Climate skeptic Wielicki to lead major U.S. climate report
A former University of Alabama geochemist who calls himself a professor in exile is now steering the federal office behind the National Climate Assessment.

Matthew M. Wielicki is now heading the U.S. Global Change Research Program, the federal office that coordinates global change research across 15 agencies and produces the National Climate Assessment. The appointment puts a longtime critic of mainstream climate warnings at the center of the government’s flagship climate synthesis, a role that carries unusual weight inside Washington and far beyond it.

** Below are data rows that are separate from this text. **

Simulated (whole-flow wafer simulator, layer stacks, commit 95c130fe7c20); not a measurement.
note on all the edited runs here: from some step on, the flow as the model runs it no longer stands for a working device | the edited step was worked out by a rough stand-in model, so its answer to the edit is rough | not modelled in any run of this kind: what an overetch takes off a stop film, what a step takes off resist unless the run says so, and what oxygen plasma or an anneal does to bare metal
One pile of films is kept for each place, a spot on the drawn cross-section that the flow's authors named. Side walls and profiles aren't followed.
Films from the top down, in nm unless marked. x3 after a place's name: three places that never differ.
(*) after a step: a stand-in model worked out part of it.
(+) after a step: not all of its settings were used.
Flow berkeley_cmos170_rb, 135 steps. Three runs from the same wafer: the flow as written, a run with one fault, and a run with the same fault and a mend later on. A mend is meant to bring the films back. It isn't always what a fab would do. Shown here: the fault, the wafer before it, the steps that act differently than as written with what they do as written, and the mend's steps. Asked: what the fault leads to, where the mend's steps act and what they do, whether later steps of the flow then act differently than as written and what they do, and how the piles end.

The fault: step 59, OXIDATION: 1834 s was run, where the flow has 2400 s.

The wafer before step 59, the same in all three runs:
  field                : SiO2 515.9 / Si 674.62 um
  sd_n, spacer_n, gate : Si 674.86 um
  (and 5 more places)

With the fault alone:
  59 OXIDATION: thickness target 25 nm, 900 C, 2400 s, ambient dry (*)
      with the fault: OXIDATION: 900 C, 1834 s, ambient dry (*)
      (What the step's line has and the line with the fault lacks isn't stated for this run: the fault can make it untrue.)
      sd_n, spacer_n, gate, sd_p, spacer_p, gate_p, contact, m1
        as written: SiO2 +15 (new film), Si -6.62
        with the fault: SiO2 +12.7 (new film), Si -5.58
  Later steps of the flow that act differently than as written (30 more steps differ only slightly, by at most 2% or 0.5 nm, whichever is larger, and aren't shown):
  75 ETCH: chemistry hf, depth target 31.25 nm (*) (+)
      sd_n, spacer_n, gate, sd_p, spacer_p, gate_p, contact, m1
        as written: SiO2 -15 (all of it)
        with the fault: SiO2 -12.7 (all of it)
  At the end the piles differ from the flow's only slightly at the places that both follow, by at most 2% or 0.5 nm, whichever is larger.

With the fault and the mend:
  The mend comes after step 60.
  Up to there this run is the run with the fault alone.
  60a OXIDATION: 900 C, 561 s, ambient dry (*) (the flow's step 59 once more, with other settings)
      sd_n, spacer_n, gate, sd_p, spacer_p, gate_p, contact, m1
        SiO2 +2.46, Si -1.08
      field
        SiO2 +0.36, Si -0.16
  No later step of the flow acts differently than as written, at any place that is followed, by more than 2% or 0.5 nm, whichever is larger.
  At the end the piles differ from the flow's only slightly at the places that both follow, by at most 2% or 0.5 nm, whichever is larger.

The U.S. Global Change Research Program is not a small scientific shop. Under the Global Change Research Act of 1990, it is required to deliver an assessment to Congress and the president at least every four years. NOAA says those reports must examine impacts on the natural environment, agriculture, energy, land and water resources, transportation, human health and welfare, human social systems, and biodiversity over the next 25 to 100 years. The Fifth National Climate Assessment, published on November 14, 2023, is the federal government’s preeminent report on climate change impacts, risks and responses.
That makes the post highly consequential. The assessment is a core federal reference used to inform U.S. decision-making, and any shift in its leadership can affect how climate findings are framed, which uncertainties are emphasized, and how the report is received by lawmakers, agencies and the public. The White House had previously shuttered the USGCRP website, including access to National Climate Assessment reports, before the program was restored, deepening concerns about the durability of the government’s climate infrastructure.
Wielicki, a former University of Alabama geochemist, has described himself as a “professor in exile” or “earth science professor-in-exile.” He has publicly argued that climate change is not a hoax, but that catastrophic predictions should be treated skeptically. That position has made him a flashpoint inside a process that is supposed to synthesize evidence across the federal government, not test whether one faction can recast the findings.
Critics say putting a climate skeptic in charge could jeopardize the integrity of one of the country’s most important climate science resources. The concern is not only about who writes the report, but about whether the language, tone and authority of the National Climate Assessment will still carry the same scientific credibility when it reaches Congress, the president and the rest of the world.